They have made the young conservatives angry, and oh boy, will they regret that.

What happened to the America I loved? What happened to the country that fought for liberties, not against them? What happened to my country? What happened?

I was terrified to enter the political world when I first began developing my own thoughts and opinions on many social and economic issues. I started to see this new side of the world that was boiling beneath the surface, ready to explode. I was unsure what to do with the information handed to me. But none-the-less, I fell in love with politics.

I found myself on the conservative side of the political spectrum. For anyone who knows me, this is not too much of a surprise. I was already incredibly pro-life and was one of the most outspoken people against the government being involved in my life. With a very conservative household, people tend to point at me and say that I have known no different. And maybe I haven’t.

What I have noticed in my time being incredibly active in politics is the increasing amount of worry and fear that has been radiating off the Right. They are afraid that they were the last generation of conservatives. They fear that free markets and our basic human rights are soon to head out the door.
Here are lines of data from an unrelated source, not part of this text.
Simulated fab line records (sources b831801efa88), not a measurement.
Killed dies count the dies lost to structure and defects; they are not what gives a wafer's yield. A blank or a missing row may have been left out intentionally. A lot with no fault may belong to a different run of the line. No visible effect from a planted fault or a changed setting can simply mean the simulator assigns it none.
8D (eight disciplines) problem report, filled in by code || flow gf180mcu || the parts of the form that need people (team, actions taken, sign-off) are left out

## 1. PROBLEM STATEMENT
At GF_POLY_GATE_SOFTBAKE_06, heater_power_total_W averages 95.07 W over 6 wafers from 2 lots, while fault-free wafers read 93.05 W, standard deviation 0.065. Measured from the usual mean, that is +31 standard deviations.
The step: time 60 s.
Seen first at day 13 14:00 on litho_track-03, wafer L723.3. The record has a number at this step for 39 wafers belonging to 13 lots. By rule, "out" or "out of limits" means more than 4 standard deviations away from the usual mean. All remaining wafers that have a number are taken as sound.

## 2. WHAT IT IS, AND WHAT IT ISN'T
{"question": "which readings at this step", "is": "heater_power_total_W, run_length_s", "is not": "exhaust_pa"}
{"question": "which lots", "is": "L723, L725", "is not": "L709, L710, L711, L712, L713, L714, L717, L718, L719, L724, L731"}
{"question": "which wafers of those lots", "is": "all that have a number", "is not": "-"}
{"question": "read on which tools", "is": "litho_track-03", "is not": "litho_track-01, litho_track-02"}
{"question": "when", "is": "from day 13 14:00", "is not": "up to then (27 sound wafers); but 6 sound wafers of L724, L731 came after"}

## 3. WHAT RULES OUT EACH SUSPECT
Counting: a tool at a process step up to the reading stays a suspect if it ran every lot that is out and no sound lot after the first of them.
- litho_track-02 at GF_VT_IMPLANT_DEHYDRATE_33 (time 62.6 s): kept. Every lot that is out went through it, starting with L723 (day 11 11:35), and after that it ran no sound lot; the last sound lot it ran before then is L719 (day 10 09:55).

But I am here to tell them, they are not the last wave of conservatism.

As I walked into the Midwest Regional Conference hosted by Turning Point USA (TPUSA) a couple weekends ago, I saw all I needed to see. One thousand college-aged conservatives, mingling around the room proud in their country and displaying their “Socialism Sucks” shirts.

One thousand does not sound like a lot, but each came from their college chapter representing another three or four students. Then, on top of that there are all the students on college campuses to afraid to say anything, and then there are those who simply are out of college or couldn’t come. This was only for the Midwest as well. There are numerous amounts of conferences hosted by TPUSA around the United States every year.

This was just one.

There is a new wave of conservatism that is coming, and I promise that we will not let our parents and grandparents down. We have already begun to speak out against the radical Left, that has left behind what our country was founded on.

We have grown tired of the ways of conservatives have always sat back and never spoken too loud. They have fought back in votes, petitions, and talk shows. This new wave is strong, and know that in order to fight back we have to be just as loud. It has begun already with organizations like Campus Reform, Lone Conservative, and Turning Point USA. All rooted in capitalism, free markets, and our civil liberties and rights.

We are here to fight for America, and to keep our lives and generations to come safe. We will not let the Left take away our defense, our speech, and the rest of what makes America, America. Because if we do, where else will we go?

What happened to the America I loved? It is still here and is here to stay.

What happened to the country that fought for liberties, not against them? It is still here and is here to stay.

What happened to my country? The radical Left happened.

What happened? They have made the young conservatives angry, and oh boy, will they regret that.